Converting Air Canada Tickets to Aeroplan: A Test Run

Under mounting criticism for refusing to provide refunds on cancelled flights, Air Canada recently announced that they will be rolling out a new flexible rebooking policy. 

Instead of receiving a non-transferrable travel credit with two-year validity, customers may now request a fully transferrable voucher with no expiry date (equivalent to an Air Canada gift card), or to convert the remaining value of their ticket into Aeroplan miles at 65% higher than the usual rate.

(In addition, customers who have booked refundable tickets may also request a full refund to the original method of payment – that hasn’t changed.) 

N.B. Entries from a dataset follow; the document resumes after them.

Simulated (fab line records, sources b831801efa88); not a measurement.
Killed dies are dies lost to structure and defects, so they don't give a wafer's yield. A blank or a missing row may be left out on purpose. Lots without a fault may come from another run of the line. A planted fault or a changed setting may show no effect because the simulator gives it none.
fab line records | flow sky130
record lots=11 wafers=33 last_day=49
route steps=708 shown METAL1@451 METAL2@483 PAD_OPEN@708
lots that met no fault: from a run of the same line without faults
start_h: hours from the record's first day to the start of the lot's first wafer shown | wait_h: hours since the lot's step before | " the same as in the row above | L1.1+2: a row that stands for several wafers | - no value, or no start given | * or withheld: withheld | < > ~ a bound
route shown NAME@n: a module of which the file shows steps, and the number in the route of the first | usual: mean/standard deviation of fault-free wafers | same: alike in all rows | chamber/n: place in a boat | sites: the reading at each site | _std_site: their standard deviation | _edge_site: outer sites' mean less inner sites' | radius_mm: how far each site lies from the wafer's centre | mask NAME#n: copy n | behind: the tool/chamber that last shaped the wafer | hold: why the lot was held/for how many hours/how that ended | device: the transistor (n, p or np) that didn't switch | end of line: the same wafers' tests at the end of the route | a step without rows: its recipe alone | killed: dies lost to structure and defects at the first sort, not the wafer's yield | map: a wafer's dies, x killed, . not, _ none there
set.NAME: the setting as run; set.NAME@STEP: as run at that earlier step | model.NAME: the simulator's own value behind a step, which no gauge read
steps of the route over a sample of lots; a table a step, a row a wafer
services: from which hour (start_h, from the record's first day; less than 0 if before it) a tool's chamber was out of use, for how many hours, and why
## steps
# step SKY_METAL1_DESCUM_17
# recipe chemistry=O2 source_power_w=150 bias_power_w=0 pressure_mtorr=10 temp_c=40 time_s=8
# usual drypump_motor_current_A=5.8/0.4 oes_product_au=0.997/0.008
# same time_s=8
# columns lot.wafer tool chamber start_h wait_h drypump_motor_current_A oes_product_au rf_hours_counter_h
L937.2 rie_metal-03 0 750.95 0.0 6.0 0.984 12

While Air Canada’s Ready for Takeoff page mentions these additional new goodwill options, it provides precious few details on how the conversion process into Aeroplan miles actually works in practice. I therefore decided to book a couple of refundable tickets for a test run. 

In This Post

Let’s Take It for a Spin

I booked two refundable fares with Air Canada and see what refund options I’d be offered when I choose to cancel: a Calgary–Vancouver flight for $257.38 and a New York–Montreal flight for $261.96.

As a general rule in North America, for the first 24 hours after your booking, you’re able to cancel for free and get a full refund back to your original method of payment:

Then, shortly after 24 hours had passed, clicking the “Cancel Flight” button led me to a new screen to choose between one of three options: a full refund, a flexible Air Canada Travel Voucher, and a conversion into Aeroplan miles.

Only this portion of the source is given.